Some sets of points she negotiated without problem, but others she refused to take without derailment. Close scrutiny of her progress showed that one wheel was riding up over the check rail, thereby causing the other to foul the frog.

 Solution 2: My next attempt was to widen and deepen the flanges of the Tenmille wheels with plasticard as I had done successfully with other finer-flanged wheels (see How I improved the compatability of IP Engineering wheels with LGB pointwork)
Tenmille wheels
Plasticard 'washers' roughly shaped
Superglued to the back of the wheels before being filed to shape
Testing.
 Whilst this has been successful with other rolling stock, this was not so with the railbus. I then tried some LGB spoked metal wheels which have wider treads and deeper flanges and of course are designed to be compatible with LGB pointwork. No success. Clearly the problem was more deep-rooted.

I studied her closely again as she went through the points and realised that, as her wheelbase is quite long (in comparison to most of my other locos), she was unable to flex her chassis if the rail dropped slightly. This meant that in certain places, not all four wheels were in contact with the rail. Whilst this was less of a problem on straight track, it was disastrous on the curves of points which were not perfectly level.

Solution 3: What was needed was some simple form of compensated suspension - to allow the leading wheels to follow the contours of my uneven trackwork. After considering (and rejecting) a range of complex hinged systems, I eventually opted for the simplest - a U-bracket which was loosely mounted so it could rock from side to side.

 A bracket was made from 64thou brass strip, with two fixing-holes along the centre-line.

Between these holes a short length of 2mm diameter brass rod was soldered.

The bracket was then bent into shape and fixed in place with self-tapping screws as, unlike nuts and bolts, these could be screwed-in without me having to dismantle the bonnet assembly (a fiddly process).

Another test-run showed that this solution was successful. The wheels now remained in contact with even my most irregular trackwork.

A few more test-runs showed I needed to adjust the back-to-back distances on the wheels on the powered axle, but the railmotor will now trundle around the railway at a sedate pace with only the occasional mishap - usually explained by overhanging vegetation or twigs which have fallen on to the track.

I spruced her up by giving the radiators and headlamp surrounds a couple of coats of brass paint and painted the underframes and steps with matt black.

And then, of course, she needed extensive test-running ......


And then, although she will never need to traverse R1 pointwork (the only R1 points I now have on my railway are in the copper mine sidings), I decided to see how she would fare through the most challenging trackwork on my railway.

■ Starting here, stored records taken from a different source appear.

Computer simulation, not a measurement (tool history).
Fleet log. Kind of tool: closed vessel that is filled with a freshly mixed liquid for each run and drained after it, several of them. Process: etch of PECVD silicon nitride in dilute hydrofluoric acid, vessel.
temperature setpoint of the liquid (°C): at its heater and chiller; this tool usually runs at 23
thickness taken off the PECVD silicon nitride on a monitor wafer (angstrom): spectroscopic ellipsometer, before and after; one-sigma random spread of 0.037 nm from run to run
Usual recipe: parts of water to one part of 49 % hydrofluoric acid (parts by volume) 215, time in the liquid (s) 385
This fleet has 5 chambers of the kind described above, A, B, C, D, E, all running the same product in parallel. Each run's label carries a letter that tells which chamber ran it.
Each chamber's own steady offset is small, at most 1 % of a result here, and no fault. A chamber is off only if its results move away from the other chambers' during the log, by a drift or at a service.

No trickery involved (apart from editing out the manual changing of the points) - I even tried her flat-out through the points without mishap. However, she struggled to get through two R1 points connected in tandem to form a cross-over. But this was because the buffers between the two cars locked rather than any problem with the suspension system.

So, I feel very pleased with my applied problem-solving in this instance. This is one of the reasons I find railway modelling so rewarding - each day presents a new challenge which requires ingenuity and sometimes dogged persistence to overcome.

Monday, April 21, 2014

How I added a siding to serve the mill

 For some time, I have been planning to add a siding to my railway to serve a water mill, similar to that found on the Southwold Railway. The most obvious place seemed to be where the railway ran beside the stream on the approach to Peckforton from the Bulkeley direction (see Progress Report 41)

 I have had three five foot lengths of Tenmille flexible track and a sleeper pack sitting doing nothing for several years and so decided, as the weather was clement, to get cracking on adding the siding.
 The first job was to assemble the track, which was simply a matter of sliding the sleeper sections on to the rail.

Next, I decided on a position for the R3 LGB point and dug a shallow trench (about 6" (15cm)) deep, leading up to the edge of the stream, exposing the plastic liner in the process.

Some vegetation was removed from the route of the siding on the opposite bank of the stream and a cutting chiselled from the sandstone to take the track.

The upper edge of the trench was lined with sandstone blocks to act as a retaining wall for the soil and a layer of stones was spread and tamped down in the base of the trench to act as hard-core.

A length of track was positioned loosely along the trench to check it was in the right position ......

...... and then the trench was filled with a 3:2:1 mix of sand, gravel and cement, to which some red cement dye had been added (to match the red sandstone). Chunks of sandstone were positioned on the lower edge of the embankment to retain the cement, which was smoothed off with a trowel and checked horizontally with a spirit level

Rawlplugs were inserted into the wet concrete at intervals along the centre line of the intended track (the length of track used to ensure they were spaced appropriately beneath the sleepers)

 The cement was left to harden-off. A day later, while the concrete was in its 'green' state (ie soft and crumbly), the sandstone retaining rocks were scrubbed with a wire brush to remove excess concrete and expose the craggy finish.

 While the concrete was hardening, a gap was made in the existing track to accommodate the R3 turnout, using a junior hacksaw and a fair amount of grunting.

The R3 point was then inserted into the gap and held in place with rail joiners. I tend to avoid screwing pointwork down to the underlying basework as this can distort the rails and lead to derailments.

The concrete was left for another two days to fully harden-off.

The track was then laid, being fixed to the concrete with screws. Sleepers were removed from the section crossing the stream as I intend to construct a simple wooden trestle bridge based on that which spanned the River Blyth on the Southwold Railway (see How I constructed a simple wooden trestle bridge - pending)

 At present, I have not decided where the mill building will be positioned. I had envisaged it would be between the siding and the river, but I am now not sure there is sufficient room. There is more room on the opposite side, which I might consider.

In the meantime, I am happy to include the siding in my daily freight movements and will add ballast and more details as time permits.